HISTORY AND ORIGIN
The town of Amroha is home to one of the oldest Naqvi Sadat settlements in India. Naqvis in Amroha arrived from Wasit, Iraq and have resided in the town of Amroha since the 1190s A.D.[2]
The Sadaat Amroha belong mainly to the Naqvi sub-group, because they are all descendants of the Sufi saint Hazrat Syed Sharfuddin Shah Wilayat (a true 9th direct descendant of Imam Ali Al-Naqi)
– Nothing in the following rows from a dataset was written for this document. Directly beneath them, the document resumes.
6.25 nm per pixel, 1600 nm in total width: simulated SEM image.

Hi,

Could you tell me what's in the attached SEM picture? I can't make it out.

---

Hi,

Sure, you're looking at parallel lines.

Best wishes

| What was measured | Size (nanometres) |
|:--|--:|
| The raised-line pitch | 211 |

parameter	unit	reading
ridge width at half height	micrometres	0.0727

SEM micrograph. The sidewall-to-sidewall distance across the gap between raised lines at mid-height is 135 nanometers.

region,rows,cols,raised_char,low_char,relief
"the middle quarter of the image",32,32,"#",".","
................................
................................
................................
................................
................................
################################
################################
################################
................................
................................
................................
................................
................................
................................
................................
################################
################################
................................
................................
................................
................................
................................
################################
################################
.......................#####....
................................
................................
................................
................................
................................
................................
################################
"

, who was a highly respected religious figure in Wasit, Iraq, and later in India during the early ages of Islam in the Indian subcontinent and the khalifa of Hazrat Imam Suhrawardi R. The majority of Amrohvie Sadaat are Naqvi, predominately of Shia sects. According to the 1901 Census of India, the main sub-division of the Sayyid was the Husseini and Naqvi. SYED HUSSAIN SHARFUDDIN SHAH WILAYAT
Syed Hussain Sharfuddin Shah Wilayat Naqvi (Arabic: سید حسین شرف الدين شاه ولايت ) was a prominent 16th-century Sufi or Makhdoom.[3] He is the ninth descendant of Ali al-Hadi. He was born in Wasit in present-day Iraq and migrated to what is now Amroha in Uttar Pradesh, India. He was a nephew of Hazrat Jalaluddin Surkh-Posh Bukhari and the ancestor of Syed Muhammad Mir Ali Naqvi known as Mir Adal, the Chief Justice of the court of Akbar the Great, who served on the court from 1579–1581. "Adal" means "equitableness" in Urdu. He was awarded this title because of his great courage and justice in dealing with war prisoners in the Second Battle of Panipat. Syed Muhammad Mir was also governor of Sindh and Mir Saiyyed Dost Ali Naqvi who fought with exemplary bravery in the Third Battle of Panipat along with the Nawab of Najibabad (against the Marathas) and almost died in action. First Urdu poet of north India, Ismaeel Amrohvi and Meer Saadat Ali Saadat Amrohvi, the mentor of Mer Taqi Meer, the most distinguished Urdu poet were also the descendants of Syed Hussain Sharfuddin Shah Wilayat Naqvi.Local legend says that the animals that live in his mazar (shrine), especially scorpions, never harm humans. PRESENT CIRCUMSTANCES
The Sadaat Amroha are now divided among those that have remained in India, and a sizeable community that has emigrated to Pakistan. The Anjuman Sadaat Amroha is the community's main organization.[4]